You can see the regret painted over his face.

I saw his train wreck coming. Everyone who knows him did. I’ve prayed for him a few times since. I believe he’ll be okay in the end. Though I thought he blew it at the time, I’m encouraged that he’s wised up. Most guys his age would’ve taken years to come to their senses. His confession holds out hope he’ll be able to turn his bad choice around.

Few topics nag at men more than this one: What might have been.

In contrast to the young man I just mentioned, I know dozens of men who thought they knew the best way to go, only to find the path dead-ending after years of travel. Most of the time, it’s a career cul-de-sac. They got into a particular line of work and it vanished, went overseas, proved soul-killing, demanded moral compromise, or some other unimagined outcome. Now they don’t know what to do.

I feel for these guys. No one knows what to tell them.

I’ve written page upon page here at Cerulean Sanctum about the invisible nature of our employment. Invisible, at least, to the Church in America. Sure, maybe once every five years you’ll hear a sermon about how to be a good employee, but most preachers never examine the nature of work itself and how it impacts the soul—especially when it all goes wrong.

Nothing we do in a day competes with work for the sheer amount of time consumed. Despite this, I suspect that in most Christian households, work alters more of the way we live than anything else, even more than our confession of Christ.

Untrue? Well, check how everything in our day revolves around work, even our devotional lives. If Christ were all that important, our work would be a blip in the day compared to how we live out our discipleship. A look at the typical family will tell otherwise. It’s almost impossible to separate our jobs from even the the most minute aspects of our lives.

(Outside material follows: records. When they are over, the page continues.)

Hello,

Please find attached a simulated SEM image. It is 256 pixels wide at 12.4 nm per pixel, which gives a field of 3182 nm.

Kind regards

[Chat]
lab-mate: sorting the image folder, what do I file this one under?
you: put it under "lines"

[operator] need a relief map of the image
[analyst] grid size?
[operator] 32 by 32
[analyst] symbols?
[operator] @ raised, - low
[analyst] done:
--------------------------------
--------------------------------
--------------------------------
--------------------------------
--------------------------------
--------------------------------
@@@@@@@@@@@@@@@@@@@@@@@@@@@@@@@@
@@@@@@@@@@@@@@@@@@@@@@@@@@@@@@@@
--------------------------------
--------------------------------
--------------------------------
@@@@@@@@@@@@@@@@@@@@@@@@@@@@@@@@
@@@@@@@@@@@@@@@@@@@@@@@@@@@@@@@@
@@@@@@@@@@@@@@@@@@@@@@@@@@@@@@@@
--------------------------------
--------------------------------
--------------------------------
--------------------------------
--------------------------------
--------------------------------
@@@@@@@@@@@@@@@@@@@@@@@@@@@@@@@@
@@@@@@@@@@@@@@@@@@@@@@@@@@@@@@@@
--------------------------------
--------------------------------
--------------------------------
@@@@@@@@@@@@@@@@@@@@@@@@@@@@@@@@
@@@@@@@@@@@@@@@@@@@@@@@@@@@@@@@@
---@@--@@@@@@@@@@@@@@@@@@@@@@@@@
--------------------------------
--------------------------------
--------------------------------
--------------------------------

Which is why the man who finds himself in a dead-end job or habitually unemployed in his “peak earning years” presents such a difficult puzzle.

I used to enjoy The Simpsons. One of the recurring characters is Gil Gunderson, a parody of the Jack Lemmon character in David Mamet’s Glengarry Glen Ross. The running gag with Gil concerns his series of humiliating jobs and the utter desperation that surrounds him like a haze. He’s always hoping that the next deal’s the one that will save him, but instead we see him reduced to so much human grist for the corporate mill.

I know plenty of guys like Gil. They wake up one day and realize their one chance at the brass ring passed them by years ago.

Some try to reinvent themselves. I saw this in spades out in Silicon Valley. When the Internet bubble first showed signs of bursting, companies ditched gobs of forty-something guys, the ones who did all the dirty work in the startup days but earned a few too many cost of living increases. How did these guys respond? They all became consultants. The Valley teemed with consultants of all kinds, each little guy desperate to find his one tiny morsel in the limited consultancy pot. They’d crow about how they empowered themselves, but you knew every single one was sweating blood at night praying some company would rescue them out of the hell of making $5,000 a year as a “consultant.”

Next stop, real estate. Then what?

I hear they’re hiring for the crab boats.

You find a lot of these guys in the ministry, too. When they were young, nothing fit, and the ministry looked like the only option. They end up hanging around for decades, their ministry amounting to a mound of legumes.

On the other hand, you’ve got some guys with a calling bigger than the planet, yet one church after another treats them like bubble gum stuck to the bottom of their congregational shoe. They wind up pincushions for whatever the pitchfork-toting natives dream up.

I feel for both. I feel for all men discouraged in their work, ministry or not.

I’ll probably never understand in this life why this happens to decent guys who work hard. I got an e-mail today from a guy talking about how bosses praise and praise till their oxygen runs low, gushing over the unmatched skills of the one receiving praise, yet the praisee’s the first one pink-slipped after Conglomo Corporation suffers a less than stellar quarter. And for what reason? Who knows? Guys who muddle through this never find out.

What can the Church do for the Gils of this world? How can we help?

I think about this nearly every day. My wife and I have discussed starting a ministry that meets the needs of people in just this fix, but we never get any clear direction on how to start. Nebulous social issues resist change simply because framing their limits proves so difficult.

What do you do for a fifty-year-old autoworker who’s been one all his life but discovers himself on the unemployment line with no one hiring? What’s he going to transition into?

Again, back in my Silicon Valley days, I saw plenty of guys burnout in their careers, yet somehow they found a way to start a completely different one. After years of watching some Midwest guys try the same thing, I now understand how the Silicon Valley guys successfully segue from the boardroom to handmaking bicycles in Marin: They’re filthy rich.

Sadly, that assembly line guy isn’t rolling in the kind of cash that allows him to self-finance his whim. So I don’t know what to tell him.

The stock market drop spooked people. Not much of a drop as I saw it, but that jittery look’s returning to some faces. The Cincinnati Business Courier is sponsoring a symposium for business leaders on how to prepare for the looming U.S. economic disaster. Talk about inspiring positive energy!

I want to help men left wondering what might have been, the Gils of the world. I think we in the Church need to get our collective acts together to brainstorm this issue because it’s only going to get worse. Greenspan dropped the word “recession” the other day and, despite the fact he’s no longer the Fed Chairman, grown men soiled themselves.

It’s bad enough we’re minting Gils. (Look around. They may seem invisible, but they exist in numbers too large to ignore.) Now imagine a country filled with them.

What’s the American Church’s response?